Friday, August 28, 2009

ancestry


In 1954 my mother donned her red uniform and stood still as a proper photographer from St. Vincent visited them on the hill. She retells the story to me each time i look through the falling apart family albums with her. I asked her if she remembers the day and she looks at me with worry on her face. I guess she was about 9 or 10 in the photograph. The more I study this photograph the more I see myself, not so much in any of the faces but in her gesture. She is at the top with her hands on her hip and frizzy hair making some funny expression.
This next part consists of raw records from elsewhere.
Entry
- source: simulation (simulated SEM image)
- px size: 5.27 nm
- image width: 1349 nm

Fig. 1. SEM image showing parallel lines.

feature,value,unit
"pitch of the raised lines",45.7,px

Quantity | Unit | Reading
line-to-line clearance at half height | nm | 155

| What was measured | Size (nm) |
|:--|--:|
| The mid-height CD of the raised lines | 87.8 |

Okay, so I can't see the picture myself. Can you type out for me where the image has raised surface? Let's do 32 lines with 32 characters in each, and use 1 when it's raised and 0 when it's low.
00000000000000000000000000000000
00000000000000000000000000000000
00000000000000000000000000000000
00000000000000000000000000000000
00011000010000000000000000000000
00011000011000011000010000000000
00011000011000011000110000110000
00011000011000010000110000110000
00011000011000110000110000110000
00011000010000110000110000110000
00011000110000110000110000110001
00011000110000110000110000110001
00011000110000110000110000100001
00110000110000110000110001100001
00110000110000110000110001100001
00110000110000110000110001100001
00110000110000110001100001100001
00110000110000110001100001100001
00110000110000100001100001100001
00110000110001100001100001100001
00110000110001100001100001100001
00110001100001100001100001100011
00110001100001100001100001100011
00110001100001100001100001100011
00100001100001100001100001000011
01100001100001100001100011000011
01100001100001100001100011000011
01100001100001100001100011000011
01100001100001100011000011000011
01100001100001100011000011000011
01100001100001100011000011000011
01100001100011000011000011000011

I am wondering how much lies I am now convincing myself of as I squint to see the details. I am sure that a lot of her was passed on to me, if not then I would have to start from scratch, without her. I just finished reading Moyra Davey's "Long Life, Cool Bright" and i adore her writing. Her love for the everyday, for the things that fill her life and also the ruptures. I don't know if I can look at photographs that honor these quotidian scenes but in conjunction with writing I find them most fascinating. I also have her as a lecturer this semester and thrilled about it.

The kitchen is the other extension from the small house you see, my grandparents had seven children. Nine of them stored up in such a confined space of course most of the refuge and escape came from outside. I can barely imagine what Bequia looked like back then: sparsely populated, rolling hills of dry grass, small wooden houses, pineapple skirts on mothers, children everywhere, empty harbors, Jetty less. All sorts of blue and green.

Monday, August 24, 2009

digging

I went home and dragged the only real piece of sound out of my parent's old hiding spot for things that mean a lot to them, an old beat up suitcase with hard labels and a combination that has never worked, not to my knowing. Unfortunately when i was 15 and very introverted I re-recorded over it for about a minute, while I listened to Children's Bible Hour and attempted to update everyone's life. It is to uncomfortable for me to listen to without cringing and wanting to form some sort of time machine to go back and just hug my former self. It was hard living in my head then and some things don't change, this audio however makes me laugh so hard I cry. My parents were so happy to hear that I could in some way make it immortal, after all this is the role of me as an artist in their lives. If nothing else I can preserve them and make them ageless and available to my future.

I am reading Roland Barthes "Camera Lucida" Part II of it will stay with me for a long time, so much of what he says about history, death and time passing is so relevant to me and what I am trying to do right now and will continue as a struggle for the rest of my creative life. My parents have been married for 43 years today.




Tuesday, August 18, 2009

newish


I did have the opportunity over summer to shoot some stills which made me feel really nostalgic if i could call it that. I have really missed the camera a great deal, while preparing for this semester I have to remind myself that even though this place seems/feels/is foreign the stories that i want to tell are universal even though the displacement is challenging.

these are a continuation of the work that has been shown here through the past two months.






Friday, August 14, 2009

time: an endless loop

Going back and forth so often gives my soul
something likened to a whiplash after a deep collision.
I wish i felt something else right now other than the blistering
reality I am faced with.

Away from everything.
the rhyme
the threads
the new ceilings
the unending smiles
the warm days
the biting
and the avoiding stares full of that thing called love.